The later the books get in the series, the better the writing gets.
Credo; or, Justin’s Martyrdom is a story for much older kids. In fact, it’s an Oxford story about Anglo-Catholics. All sorts of theological terms come up. Ave Maria; or Catesby’s Story is a sequel dealing with a young Catholic boy from the previous book, as he goes off to boarding school and has to learn to live with Protestants and dispel prejudice.
Ora pro Nobis; or, Tristram’s Friends is the tale of a Cornish rector who raises a shipwrecked Catholic boy too young to know his name or family.
The UK’s National Archives say that the good father was born in 1858, died in 1928, and served as a “Roman Catholic Chaplain to the Forces”. Time’s June 16, 1928 obituary page is more revealing:
Mgr. Count Francis Browning Drew Bickerstaffe-Drew, 70, famed Catholic prelate, author (Rosemary, A Roman Tragedy, etc., written under the name of John Ayscough), private Chamberlain in 1891 to Pope Leo XIII, and to Pius X in 1903, four times decorated for service as a War chaplain; in Salisbury, England.

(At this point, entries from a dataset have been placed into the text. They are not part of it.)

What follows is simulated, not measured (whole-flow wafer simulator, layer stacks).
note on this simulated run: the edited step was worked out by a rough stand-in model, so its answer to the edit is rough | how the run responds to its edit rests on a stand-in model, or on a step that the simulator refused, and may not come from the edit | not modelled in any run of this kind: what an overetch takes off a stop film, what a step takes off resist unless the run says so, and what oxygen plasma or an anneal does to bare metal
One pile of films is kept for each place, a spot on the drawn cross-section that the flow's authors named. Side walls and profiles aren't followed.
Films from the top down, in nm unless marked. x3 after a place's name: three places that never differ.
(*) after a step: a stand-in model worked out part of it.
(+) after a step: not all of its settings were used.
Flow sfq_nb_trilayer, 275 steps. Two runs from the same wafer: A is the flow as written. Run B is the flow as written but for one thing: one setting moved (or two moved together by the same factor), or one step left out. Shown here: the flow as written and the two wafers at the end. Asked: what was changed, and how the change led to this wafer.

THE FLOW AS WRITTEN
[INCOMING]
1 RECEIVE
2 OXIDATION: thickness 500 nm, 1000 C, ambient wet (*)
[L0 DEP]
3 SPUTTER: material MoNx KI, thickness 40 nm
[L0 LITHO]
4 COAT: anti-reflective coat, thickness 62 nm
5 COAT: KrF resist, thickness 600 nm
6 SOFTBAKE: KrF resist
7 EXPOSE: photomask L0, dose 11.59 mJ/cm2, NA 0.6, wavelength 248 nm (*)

So our guy made good! Here’s some other stuff he wrote pseudonymously:
John Ayscough’s Letters to His Mother During 1914, 1915, and 1916. War letters. (1919)
First Impressions in America. Nonfiction travel and commentary. (1921)
Levia-Pondera. Essays. (1913)
Mariquita: A Novel. (1922)
San Celestino: An Essay in Reconstruction. Historical novel about Pope St. Celestine V and his wanderings.